RunComputeShader(myComputeShader.Get(), 0, nullptr, nullptr, nullptr, 0, myParticleUAV.Get(), NUM_PARTICLE / 10, 10, 1);
myPreprocessedFrame.SetAsActiveTarget(DX11::DepthBuffer);
myTentativeState.blendState = BlendState::AlphaBlend;
UpdateGpuState();
DX11::Context->VSSetShaderResources(0, 1, myParticleSRV.GetAddressOf());
DX11::Context->PSSetConstantBuffers(11, 1, myParticleColorBuffer.GetAddressOf());
myParticleShader->Render(t);
This is all that needs to be done on the CPU. myParticleShader holds the meshes for the particles themselves. In this case, they are represented by a diamond to provide some volume while keeping the geometry minimal.
Shaders
The following is a simple emitter that uses pseudo-random algorithms seeded with the particle ID. This will create a repeating pattern, however, given the number of particles, this is negligible.
[numthreads(1, 1, 1)]
void main(uint3 DTid : SV_DispatchThreadID)
{
BufferInOut[DTid.x].lifetime.x += Timings.y;
BufferInOut[DTid.x].velocity.y -= 0.00009f;
if (BufferInOut[DTid.x].lifetime.x > 33.f)
{
BufferInOut[DTid.x].lifetime.x = 0.f;
BufferInOut[DTid.x].velocity.xyz = up.xyz;
BufferInOut[DTid.x].velocity.xyz += forward.xyz * (rand_xorshift(DTid.x) * (2.0 / 4294967296.0) - 1.f);
BufferInOut[DTid.x].velocity.xyz += right.xyz * (rand_lcg(DTid.x) * (2.0 / 4294967296.0) - 1.f);
BufferInOut[DTid.x].position.xyz = forcePosition;
}
BufferInOut[DTid.x].position.xyz += BufferInOut[DTid.x].velocity.xyz * Timings.y * 200.f;
}
This produces the following effect.
This effect uses the following vertex shader, with ObjectToWorld as an extra transform to rotate and scale the particles if so desired.
ParticlePSInput main(ParticleVSInput input)
{
ParticlePSInput output;
float4 particlePos = Buffer0[input.id].position;
float4x4 transform = float4x4(
1, 0, 0, Buffer0[input.id].position.x,
0, 1, 0, Buffer0[input.id].position.y,
0, 0, 1, Buffer0[input.id].position.z,
0, 0, 0, 1);
float4x4 toNewObject = mul(transform, ObjectToWorld);
float4 vertexWorldPos = mul(transform, input.position);
float4 vertexViewPos = mul(WorldToCamera, vertexWorldPos);
output.worldPosition = vertexWorldPos;
output.position = mul(CameraToProjection, vertexViewPos);
output.vertexColor0 = Buffer0[input.id].vColor;
return output;
}
Depth collission
As observed above, the particles simply fall through the ground, making them appear out of place in the 3D scene. This issue is resolved using depth collision.
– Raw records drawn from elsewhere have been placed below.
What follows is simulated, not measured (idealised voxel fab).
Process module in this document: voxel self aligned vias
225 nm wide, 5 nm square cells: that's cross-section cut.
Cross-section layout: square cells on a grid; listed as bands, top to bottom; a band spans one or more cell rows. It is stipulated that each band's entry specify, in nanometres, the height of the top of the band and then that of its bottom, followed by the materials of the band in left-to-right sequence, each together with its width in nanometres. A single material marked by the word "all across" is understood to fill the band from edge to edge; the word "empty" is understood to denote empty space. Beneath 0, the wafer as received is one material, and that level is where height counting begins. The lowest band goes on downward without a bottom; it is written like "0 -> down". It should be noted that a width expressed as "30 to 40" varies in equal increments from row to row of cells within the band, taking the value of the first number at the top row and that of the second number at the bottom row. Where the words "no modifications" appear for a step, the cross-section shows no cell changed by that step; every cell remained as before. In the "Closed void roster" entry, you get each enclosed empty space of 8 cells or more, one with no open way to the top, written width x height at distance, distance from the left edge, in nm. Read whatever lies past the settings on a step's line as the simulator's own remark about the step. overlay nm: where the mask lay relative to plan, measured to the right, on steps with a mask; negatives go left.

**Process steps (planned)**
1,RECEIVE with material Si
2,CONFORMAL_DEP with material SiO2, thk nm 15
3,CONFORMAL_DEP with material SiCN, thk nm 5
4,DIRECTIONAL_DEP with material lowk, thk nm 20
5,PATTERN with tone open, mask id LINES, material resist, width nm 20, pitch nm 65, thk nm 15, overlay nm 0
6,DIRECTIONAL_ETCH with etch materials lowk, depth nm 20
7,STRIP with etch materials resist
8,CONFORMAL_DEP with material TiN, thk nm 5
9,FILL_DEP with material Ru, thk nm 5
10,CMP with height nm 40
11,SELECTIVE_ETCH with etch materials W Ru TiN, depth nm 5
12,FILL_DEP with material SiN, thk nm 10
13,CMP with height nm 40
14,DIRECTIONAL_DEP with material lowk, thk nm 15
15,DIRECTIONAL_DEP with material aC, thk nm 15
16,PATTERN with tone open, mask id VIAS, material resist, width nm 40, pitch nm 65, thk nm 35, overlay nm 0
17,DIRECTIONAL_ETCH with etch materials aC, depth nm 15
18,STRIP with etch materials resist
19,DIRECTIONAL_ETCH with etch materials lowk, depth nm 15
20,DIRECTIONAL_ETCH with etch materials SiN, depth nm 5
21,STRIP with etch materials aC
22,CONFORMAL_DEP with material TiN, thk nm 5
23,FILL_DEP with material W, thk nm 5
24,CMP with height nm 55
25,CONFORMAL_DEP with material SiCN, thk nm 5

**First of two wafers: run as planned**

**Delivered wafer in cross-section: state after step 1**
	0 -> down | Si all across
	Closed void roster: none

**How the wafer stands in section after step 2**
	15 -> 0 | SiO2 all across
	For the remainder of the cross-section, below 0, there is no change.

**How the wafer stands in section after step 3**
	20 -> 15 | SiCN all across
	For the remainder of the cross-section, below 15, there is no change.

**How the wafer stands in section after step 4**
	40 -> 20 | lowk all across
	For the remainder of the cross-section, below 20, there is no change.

To achieve this, we need to project the particles onto screen space to sample the depth and normal of the occupying pixels. The normal will be used upon collision for impact velocity calculations.
In the graphics pipeline I designed for our engine, the necessary data is stored in the geometry buffers. We bind these before the compute shader pass
myGbuffer.CSSetAsResourceOnSlot(GBuffer::GBufferTexture::ScreenPos, 1);
myGbuffer.CSSetAsResourceOnSlot(GBuffer::GBufferTexture::Normal, 2);
In the compute shader, we convert the world position into the necessary coordinate spaces. We use view space for Z-depth from our camera and projected space for screen-space coordinates to sample the pixel depth and normals
float4x4 transform = float4x4(
1, 0, 0, BufferInOut[DTid.x].position.x,
0, 1, 0, BufferInOut[DTid.x].position.y,
0, 0, 1, BufferInOut[DTid.x].position.z,
0, 0, 0, 1);
float4 vertexWorldPos = mul(transform, float4(0, 0, 0, 1));
float4 vertexViewPos = mul(WorldToCamera, vertexWorldPos);
float4 projected = mul(CameraToProjection, vertexViewPos);
We then convert the projected values into Direct3D11 projection space using the following method.
projected.xyz /= projected.w;
projected.xy = (projected.xy + 1) * 0.5f;
projected.y = 1 - projected.y;
Next, we sample the projected pixel and compare it to the particle’s depth. If the particle is within a certain range of the projected depth, we apply a smear collision and add a bit of bounce, depending on the velocity and the angle at which the collision occurred.
float depth = DepthTexture.SampleLevel(defaultSampler, projected.xy, 0).z;
if (vertexViewPos.z < depth + radius && vertexViewPos.z > depth - radius)
{
float3 normal = NormalTexture.SampleLevel(defaultSampler, projected.xy, 1).xyz * 2 - 1;
if (length(BufferInOut[DTid.x].velocity.xyz) < 0)
{
return;
}
BufferInOut[DTid.x].velocity.xyz = BufferInOut[DTid.x].velocity.xyz - normal * dot(BufferInOut[DTid.x].velocity.xyz, normal) + normal * max(0, -dot(BufferInOut[DTid.x].velocity.xyz, normal) * length(BufferInOut[DTid.x].velocity.xyz) - 2);
}
This produces the following effect.
A clear flaw with this technique is that if the object is not visible, it does not contribute to the depth buffer, and the particles do not collide. The following video demonstrates this issue.
Areas of improvement
Stretch goals I personally had included implementing motion blur for the particles to simulate higher velocities, making the effect feel more dynamic.
A system like this is very flexible. New features can always be added to enable different implementations. Making the system more modular for in-game use and providing more customization options for the effects produced are also high on the priority list.